The Ghost of a Double Allocation: A Case Study in Incremental Refactoring Under the Split API

In the midst of a complex, multi-layered refactoring to implement Phase 12's split API for the cuzk SNARK proving engine, the assistant issued a brief but revealing message:

I see — the old code still has the auto* pp = new which is wrong now since pp was allocated earlier. Let me replace this section: [edit] /home/theuser/curio/extern/supraseal-c2/cuda/groth16_cuda.cu Edit applied successfully.

At first glance, this appears to be a trivial fix: remove a stale new expression that should have been deleted during an earlier edit. But this message captures a pivotal moment in a much larger architectural transformation — the decoupling of the GPU worker's critical path from CPU post-processing in the Groth16 proof generation pipeline. To understand why this one-line observation matters, we must trace the reasoning that led to it and the design pressures that made it inevitable.

The Split API: A Design Born from Memory Bandwidth Analysis

The Phase 12 split API did not emerge from abstract architectural ambition. It was the direct consequence of a deep, data-driven investigation into GPU utilization patterns. Throughout Phases 8 through 11, the assistant and user had been systematically profiling the cuzk proving engine, using TIMELINE analysis to identify why GPU utilization dipped. Phase 9's PCIe transfer optimization had improved single-worker throughput by 14.2%, but dual-worker mode revealed PCIe bandwidth contention. Phase 10's two-lock design was abandoned after discovering fundamental CUDA device-global synchronization conflicts. Phase 11 identified DDR5 memory bandwidth contention as the primary bottleneck, with three targeted interventions yielding a 3.4% improvement at best.

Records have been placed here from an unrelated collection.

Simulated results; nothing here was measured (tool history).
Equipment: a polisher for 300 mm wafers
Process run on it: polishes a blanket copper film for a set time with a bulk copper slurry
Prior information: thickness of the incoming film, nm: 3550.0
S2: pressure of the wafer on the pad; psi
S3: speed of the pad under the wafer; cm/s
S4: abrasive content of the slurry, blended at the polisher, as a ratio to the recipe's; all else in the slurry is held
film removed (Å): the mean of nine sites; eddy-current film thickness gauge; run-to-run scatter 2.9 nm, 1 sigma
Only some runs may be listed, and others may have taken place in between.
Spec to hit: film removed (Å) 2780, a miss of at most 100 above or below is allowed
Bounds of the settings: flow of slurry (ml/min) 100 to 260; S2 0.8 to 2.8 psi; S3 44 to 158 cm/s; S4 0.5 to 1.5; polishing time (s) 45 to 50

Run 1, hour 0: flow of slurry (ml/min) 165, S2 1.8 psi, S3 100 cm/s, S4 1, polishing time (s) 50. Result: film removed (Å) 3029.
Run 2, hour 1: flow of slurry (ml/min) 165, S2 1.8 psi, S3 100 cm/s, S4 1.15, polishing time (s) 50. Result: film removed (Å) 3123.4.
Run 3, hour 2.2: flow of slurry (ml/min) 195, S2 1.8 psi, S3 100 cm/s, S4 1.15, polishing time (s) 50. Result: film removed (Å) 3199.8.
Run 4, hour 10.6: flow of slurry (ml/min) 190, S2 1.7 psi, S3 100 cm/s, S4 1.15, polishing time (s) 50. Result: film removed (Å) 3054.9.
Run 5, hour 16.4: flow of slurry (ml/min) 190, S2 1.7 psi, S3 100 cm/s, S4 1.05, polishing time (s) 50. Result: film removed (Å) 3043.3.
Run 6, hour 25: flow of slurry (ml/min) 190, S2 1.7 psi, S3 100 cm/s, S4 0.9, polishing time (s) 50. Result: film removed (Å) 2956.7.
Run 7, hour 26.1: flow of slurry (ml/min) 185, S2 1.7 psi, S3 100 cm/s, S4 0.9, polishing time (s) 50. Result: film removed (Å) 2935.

The critical insight that motivated Phase 12 was this: the b_g2_msm computation (~1.7 seconds with 32 threads) runs after the GPU lock is released, yet it still blocks the GPU worker from picking up the next synthesis job. The GPU worker's critical path — acquire lock, launch kernels, release lock — was being serialized with CPU post-processing that had no dependency on the GPU lock. The split API was designed to hide this latency by allowing the GPU worker to loop back and acquire the next job immediately after releasing the GPU lock, while a separate thread handles the b_g2_msm finalization.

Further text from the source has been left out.